Two Trains Running
This collection of fact and fiction was inspired by the time science fiction writer Lucius Shepard spent with Missoula Mike, Madcat, and other members of a controversial brotherhood known as the Freight Train Riders of America. Shepard rode the rails throughout the western half of the United States with the disenfranchised, the homeless, the punks, the gangs, and the joy riders for the magazine article "The FTRA Story." That original article is presented here, along with two new hobo novellas, "Over Yonder" and "Jailbait."
In "Over Yonder," alcoholic Billy Long Gone finds himself on an unusual train. As Billy travels his health improves and his thinking clears, and he arrives in Yonder – an unlikely paradise where a few hundred hobos live in apparent peace and tranquility. But every paradise has its price, and in Yonder, peace and tranquility breed complacency and startling deaths.
"Jailbait" is a hardcore tale of deception, lust, revenge, and murder in the seedy underbelly of rail yards and train hopping. Madcat, who functions best in a whiskey-induced haze, must decide between solitude and companionship when he meets up with Grace, an underaged runaway. Grace, in turn, seeks the security of an older man and the life about which only young girls can dream.
Contents:
- Introduction: The Steel
- The FTRA Story (essay)
- Over Yonder
- Jail Bait
Lucius Shepard
Lucius Shepard (1947–2014) was an American writer. Classified as a science fiction and fantasy writer, he often leaned into other genres, such as magical realism. His work is infused with a political and historical sensibility and an awareness of literary antecedents.
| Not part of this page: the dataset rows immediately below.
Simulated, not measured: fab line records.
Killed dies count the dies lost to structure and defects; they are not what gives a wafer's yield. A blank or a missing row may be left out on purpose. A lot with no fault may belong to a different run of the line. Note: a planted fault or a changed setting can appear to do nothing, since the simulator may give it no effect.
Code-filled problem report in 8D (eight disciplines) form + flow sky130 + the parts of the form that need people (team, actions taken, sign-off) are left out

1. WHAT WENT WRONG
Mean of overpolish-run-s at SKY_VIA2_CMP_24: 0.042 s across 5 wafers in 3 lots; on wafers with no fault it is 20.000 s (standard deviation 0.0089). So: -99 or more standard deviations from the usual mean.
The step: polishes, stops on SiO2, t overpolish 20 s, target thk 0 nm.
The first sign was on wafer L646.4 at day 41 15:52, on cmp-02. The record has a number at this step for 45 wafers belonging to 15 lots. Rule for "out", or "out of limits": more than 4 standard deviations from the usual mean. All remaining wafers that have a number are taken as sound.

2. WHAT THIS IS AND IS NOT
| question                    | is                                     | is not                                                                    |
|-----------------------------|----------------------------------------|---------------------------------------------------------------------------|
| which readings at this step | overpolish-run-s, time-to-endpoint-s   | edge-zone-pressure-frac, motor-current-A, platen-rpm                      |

Brief biographies are, like history texts, too organized to be other than orderly misrepresentations of the truth. So when it's written that Lucius Shepard was born in August of 1947 to Lucy and William Shepard in Lynchburg, Virginia, and raised thereafter in Daytona Beach, Florida, it provides a statistical hit and gives you nothing of the difficult childhood from which he frequently attempted to escape, eventually succeeding at the age of fifteen, when he traveled to Ireland aboard a freighter and thereafter spent several years in Europe, North Africa, and Asia, working in a cigarette factory in Germany, in the black market of Cairo's Khan al Khalili bazaar, as a night club bouncer in Spain, and in numerous other countries at numerous other occupations. On returning to the United States, Shepard entered the University of North Carolina, where for one semester he served as the co-editor of the Carolina Quarterly. Either he did not feel challenged by the curriculum, or else he found other pursuits more challenging. Whichever the case, he dropped out several times and traveled to Spain, Southeast Asia (at a time when tourism there was generally discouraged), and South and Central America. He ended his academic career as a tenth-semester sophomore with a heightened political sensibility, a fairly extensive knowledge of Latin American culture and some pleasant memories.